State v. Perini Corporation, A-3268-10T4; Appellate Division; opinion by Ashrafi, J.A.D.; decided and approved for publication March 30, 2012. Before Judges A.A. Rodríguez, Sabatino and Ashrafi. On appeal from the Law Division, Mercer County, L-1144-08. DDS No. 43-2-5746 [28 pp.]
The state appeals from an order for summary judgment dismissing its civil complaint for money damages against four contractors that took part in the building of South Woods State Prison in the mid-1990s. The system that distributes hot water throughout South Woods State Prison began failing a few years after construction of the prison was completed. The state filed its lawsuit on April 28, 2008. That date was more than 10 years after most of the facilities at South Woods State Prison were put into use and prisoners were housed there, but it was three days short of 10 years from the date that the state issued the last of its certificates of substantial completion on the project. Applying the 10-year statute of repose for construction litigation, N.J.S.A. 2A:14-1.1, the trial court concluded that the state had not filed a timely complaint against the contractors.

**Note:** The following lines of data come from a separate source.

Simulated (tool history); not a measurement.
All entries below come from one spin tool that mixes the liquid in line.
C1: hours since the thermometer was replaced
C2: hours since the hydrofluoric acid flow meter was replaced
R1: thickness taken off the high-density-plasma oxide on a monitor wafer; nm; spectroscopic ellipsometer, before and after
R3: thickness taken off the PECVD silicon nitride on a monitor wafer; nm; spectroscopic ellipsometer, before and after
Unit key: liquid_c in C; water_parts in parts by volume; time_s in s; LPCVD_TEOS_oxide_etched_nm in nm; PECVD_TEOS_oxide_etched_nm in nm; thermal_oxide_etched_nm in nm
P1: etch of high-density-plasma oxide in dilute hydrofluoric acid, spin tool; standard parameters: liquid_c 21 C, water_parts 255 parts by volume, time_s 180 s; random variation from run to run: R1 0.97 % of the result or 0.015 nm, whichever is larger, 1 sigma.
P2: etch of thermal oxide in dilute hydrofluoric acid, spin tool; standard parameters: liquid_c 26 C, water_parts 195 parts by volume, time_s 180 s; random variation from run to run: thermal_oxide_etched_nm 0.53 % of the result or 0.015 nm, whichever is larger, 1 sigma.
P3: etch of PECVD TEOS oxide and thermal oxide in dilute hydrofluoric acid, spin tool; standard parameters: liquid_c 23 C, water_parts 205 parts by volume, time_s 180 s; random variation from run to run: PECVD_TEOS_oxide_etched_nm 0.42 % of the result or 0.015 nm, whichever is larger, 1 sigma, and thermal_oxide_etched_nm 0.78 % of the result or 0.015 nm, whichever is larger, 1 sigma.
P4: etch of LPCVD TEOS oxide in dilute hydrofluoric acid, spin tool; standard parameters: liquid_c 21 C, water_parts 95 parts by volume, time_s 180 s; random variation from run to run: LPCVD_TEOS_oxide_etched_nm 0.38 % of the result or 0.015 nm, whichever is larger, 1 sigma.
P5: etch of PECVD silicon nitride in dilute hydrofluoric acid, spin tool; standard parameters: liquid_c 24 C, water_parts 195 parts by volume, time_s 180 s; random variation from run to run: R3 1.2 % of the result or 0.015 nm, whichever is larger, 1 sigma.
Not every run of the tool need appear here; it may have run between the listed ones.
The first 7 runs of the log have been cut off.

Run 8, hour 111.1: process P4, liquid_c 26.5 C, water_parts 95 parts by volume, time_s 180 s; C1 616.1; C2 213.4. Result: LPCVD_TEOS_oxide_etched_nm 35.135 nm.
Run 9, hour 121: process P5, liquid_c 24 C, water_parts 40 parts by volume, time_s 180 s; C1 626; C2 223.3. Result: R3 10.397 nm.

One defendant, Perma-Pipe Inc., appeals from the denial of its motion for summary judgment pursuant to the same statute of repose. The trial court concluded that the statute did not apply to the state’s claims of product defect against Perma-Pipe, the manufacturer of pipes that were used in the construction.
The primary dispute in the state’s appeal is the date from which the 10-year period began to run triggering the statute of repose. Defendant contractors claimed, and the trial court agreed, that the relevant trigger date was before April 27, 1998, because the prison was occupied and in use by then. The state claimed that the relevant date was no earlier than May 1, 1998, the date that it issued certificates of substantial completion for the final phase of the construction project.
In Perma-Pipe’s appeal, the primary issue is whether the statute of repose applies to its role in the project.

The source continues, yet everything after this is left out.